Hacker News new | ask | show | jobs
by bigbango 4278 days ago
It has the benefit of giving us separate protocols for the transport and application layers. And of already existing, though it isn't widely deployed yet.

But it would allow multiple HTTP requests to be multiplexed over a single connection.

SCTP is also using some form of slow start congestion control, but since it would multiplex the HTTP requests over a single connection there would only be one initial slow start for all the requests.

1 comments

there would only be one initial slow start for all the requests

Which is worse than HTTP/1.1. Avoiding that problem is why HTTP/2 uses hpack.

Why worse? Wouldn't multiple HTTP/1.1 requests sharing a persistent TCP-connection also only have one initial slow start phase?

Maybe the SCTP multiplexing / parallelization of the requests and thus the initial headers affect this negatively as more headers would be transferred during the one initial slow start.

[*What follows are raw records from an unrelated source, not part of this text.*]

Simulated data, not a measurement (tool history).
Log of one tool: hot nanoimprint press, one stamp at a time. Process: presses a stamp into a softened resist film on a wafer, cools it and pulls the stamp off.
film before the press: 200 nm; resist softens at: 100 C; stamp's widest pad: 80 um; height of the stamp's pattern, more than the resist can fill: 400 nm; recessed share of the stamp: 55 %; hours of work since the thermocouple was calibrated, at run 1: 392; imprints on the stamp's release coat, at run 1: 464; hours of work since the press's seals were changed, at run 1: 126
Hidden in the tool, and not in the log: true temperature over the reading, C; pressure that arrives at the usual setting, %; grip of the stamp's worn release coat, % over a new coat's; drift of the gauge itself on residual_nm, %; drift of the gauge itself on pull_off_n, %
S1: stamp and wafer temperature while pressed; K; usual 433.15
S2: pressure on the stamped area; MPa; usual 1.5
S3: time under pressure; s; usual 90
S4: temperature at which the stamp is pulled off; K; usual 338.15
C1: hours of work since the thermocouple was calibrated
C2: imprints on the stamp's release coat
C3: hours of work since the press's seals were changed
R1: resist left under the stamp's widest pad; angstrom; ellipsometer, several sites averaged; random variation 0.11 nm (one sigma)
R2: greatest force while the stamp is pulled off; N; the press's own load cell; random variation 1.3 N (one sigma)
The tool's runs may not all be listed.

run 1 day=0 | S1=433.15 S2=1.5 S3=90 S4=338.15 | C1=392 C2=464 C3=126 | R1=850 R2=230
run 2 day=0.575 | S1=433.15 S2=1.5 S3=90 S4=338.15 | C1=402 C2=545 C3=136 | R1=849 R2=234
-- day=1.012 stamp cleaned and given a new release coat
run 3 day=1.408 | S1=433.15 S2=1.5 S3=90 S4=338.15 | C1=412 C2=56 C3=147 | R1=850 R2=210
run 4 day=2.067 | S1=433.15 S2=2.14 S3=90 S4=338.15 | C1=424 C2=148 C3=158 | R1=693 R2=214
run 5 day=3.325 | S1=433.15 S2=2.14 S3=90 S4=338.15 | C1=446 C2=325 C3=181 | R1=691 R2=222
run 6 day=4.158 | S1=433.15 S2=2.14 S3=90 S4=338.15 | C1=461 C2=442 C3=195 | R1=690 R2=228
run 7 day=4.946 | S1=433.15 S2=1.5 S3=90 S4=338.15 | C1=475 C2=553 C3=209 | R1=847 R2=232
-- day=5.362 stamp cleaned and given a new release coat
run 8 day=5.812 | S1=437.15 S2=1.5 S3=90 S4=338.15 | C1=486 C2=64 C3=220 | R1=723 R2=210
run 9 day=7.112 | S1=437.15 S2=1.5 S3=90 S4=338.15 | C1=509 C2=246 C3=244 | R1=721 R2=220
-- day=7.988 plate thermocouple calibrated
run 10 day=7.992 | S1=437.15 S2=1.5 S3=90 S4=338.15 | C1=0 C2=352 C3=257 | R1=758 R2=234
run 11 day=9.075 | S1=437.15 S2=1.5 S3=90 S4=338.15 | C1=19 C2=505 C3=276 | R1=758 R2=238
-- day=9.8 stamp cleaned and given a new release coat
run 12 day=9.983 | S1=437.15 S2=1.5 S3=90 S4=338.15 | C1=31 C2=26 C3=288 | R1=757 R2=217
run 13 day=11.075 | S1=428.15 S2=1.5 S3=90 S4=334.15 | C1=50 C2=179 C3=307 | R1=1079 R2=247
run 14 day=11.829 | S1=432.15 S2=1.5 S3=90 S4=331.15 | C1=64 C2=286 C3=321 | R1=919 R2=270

If the delay caused by slow start is a big problem one could add header compression to HTTP/1.x and run it over SCTP.

I understand that a transport protocol designed especially for and embedded in HTTP/2 will be more optimal than a generic one like SCTP. But my argument is that a multiplexing transport protocol like SCTP could be good enough. And usable for more than HTTP/2. And the focus could be on simplifying HTTP instead.